Trivialising education

The rot has almost reached the core of the system

By Tahir Kamran
|
August 09, 2015

Highlights

  • The rot has almost reached the core of the system

Our government does not seem to have any clue about what to do with education. The rot has almost reached the very core of the whole education system, and the smugness and arrogance of those who are managing it is quite disconcerting for those who really care. They epitomise incompetence, and are totally devoid of any capacity to come up with any creative solutions. The realisation that the education is a serious business has eluded them altogether.

Turning an individual into a responsible social being is one of the fundamental aims of education. That aim can only be achieved through government-sponsored school education. The societal chaos prevalent in the country can only be redressed by standardised schooling. Sadly, the people in charge of education don’t have the time or urge to look into that matter of utmost urgency. One wonders about their credentials that make them so full of themselves.

A major chunk of primary, secondary and tertiary tiers of education, for the last few decades, has been outsourced to private entrepreneurs. The government, having absolved itself of its responsibility to provide a standardised quality education, has not only exacerbated the divide between the rich and poor but also led to the mushroom growth of the parallel system of madrasa education.
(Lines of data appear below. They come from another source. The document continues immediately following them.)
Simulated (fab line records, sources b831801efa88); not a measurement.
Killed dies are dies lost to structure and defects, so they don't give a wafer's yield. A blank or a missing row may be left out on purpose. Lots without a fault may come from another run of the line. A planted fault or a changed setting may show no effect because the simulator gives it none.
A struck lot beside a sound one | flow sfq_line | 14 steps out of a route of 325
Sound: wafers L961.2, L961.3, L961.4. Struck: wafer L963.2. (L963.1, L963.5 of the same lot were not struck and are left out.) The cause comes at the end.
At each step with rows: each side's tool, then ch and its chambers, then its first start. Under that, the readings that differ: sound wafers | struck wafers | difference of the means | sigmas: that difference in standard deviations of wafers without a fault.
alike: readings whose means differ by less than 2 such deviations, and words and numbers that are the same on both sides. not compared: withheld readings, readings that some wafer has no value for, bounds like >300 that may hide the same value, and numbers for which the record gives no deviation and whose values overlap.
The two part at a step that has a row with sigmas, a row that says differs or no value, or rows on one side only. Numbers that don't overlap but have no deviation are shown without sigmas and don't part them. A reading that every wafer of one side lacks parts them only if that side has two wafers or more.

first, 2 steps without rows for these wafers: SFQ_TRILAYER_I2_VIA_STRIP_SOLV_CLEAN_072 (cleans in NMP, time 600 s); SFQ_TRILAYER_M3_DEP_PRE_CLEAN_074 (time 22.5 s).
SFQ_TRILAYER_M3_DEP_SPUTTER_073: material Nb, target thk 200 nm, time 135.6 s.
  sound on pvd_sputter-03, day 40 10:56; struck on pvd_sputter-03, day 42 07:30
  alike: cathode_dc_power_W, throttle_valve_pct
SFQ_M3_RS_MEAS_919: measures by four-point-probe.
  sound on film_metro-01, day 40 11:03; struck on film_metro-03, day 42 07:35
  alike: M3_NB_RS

The Punjab government-sponsored Daanish School System, somehow, could not take off probably for want of the will that is required for such mega plans/projects to come to fruition. Its fate is no different from the scheme of sasti roti (cheap bread). It will be worthwhile analysing the reasons for the lukewarm response to the much publicised initiative Daanish School project. Emphasis on quantity rather than quality has resulted in the overall deterioration in standard. Opening up of schools without ascertaining the availability of well-trained teaching staff has little to offer to the populace. Such schemes are usually a part of political gimmickry to hoodwink the electorate. The real intent is far from effecting a meaningful change in the lot of the common people.

Hackneyed methods of teachers’ training and a sheer negligence to carry out proper reforms in curriculum at the lower levels have rendered the whole business of schooling into an absurdity. It will be interesting to see as to how the world-renowned consultancy firm, Mackenzie, helps out the Punjab government in sorting out the problems that our primary education is beset with. One may suggest that the process of reforms is efficacious only if carried out from within. Reforms don’t yield desirable results if done through extraneous agents like foreign consultants or consultancy firms.

The higher education too has gone haywire. The Eighteenth Amendment seems to have added to the problems of that vital segment of education instead of resolving them. Division of resources and demarcation of their respective influences between the Higher Education Commission in Islamabad and its provincial replicas have yet to be neatly worked out.

Most daunting perhaps is the issue of lack of properly-qualified academics with requisite communication skills, to do the needful at the university level. The production of new knowledge, which is the most vital component of university education, needs skillful human resource which is a rarity in Pakistan. With the number of universities soaring to such a colossal extent, one wonders how the process of producing new knowledge will be realised.

How will such a seminal issue be addressed? The government functionaries looking after education that is now a provincial subject don’t seem to have any policy, plan or a vision. The plan of establishing universities in every district of the country, envisaged in Vision 2025, is yet another initiative which is likely to go a long way in trivialising university education. Independent universities in districts like Bahawalnagar, Rajanpur, Khushab, Mastung, Loralai, Amrkot and Tank hardly seem feasible propositions.

Instead of pursuing that quixotic scheme of setting up so many universities, the government ought to consider establishing fewer institutions of excellence which may produce a critical mass, well-equipped to serve Pakistan. Four or five such institutions would be sufficient, to start with. The number can be increased later on. Extreme care should be given hiring very good faculty through head hunt. It will be counterproductive to establish too many universities with substandard education and their degrees worth just a trifle.

The exercise of trivialising the universities extends to the appointment of vice chancellors for ten universities of the Punjab for which 180 people were interviewed. The thirty people were made to appear before the chief minister after making all of them wait for approximately four hours. As if it was not enough, they were remonstrated as incompetent and not worthy to be vice chancellors. It was later on flashed by The News (August 6).

Now the tenure of vice chancellors has been reduced to two years instead of four (the tenure will be extended by another two years subject to VCs satisfactory performance) which speaks of the intellectual myopia that the self-styled education moguls are plagued with. One has to have a magic wand, which alone would result in setting the dismal state of all universities of the Punjab right in two years.

If all applicants were asked to produce a write up furnishing their vision and also the method of its execution, that would have made the task of the search committee relatively simpler.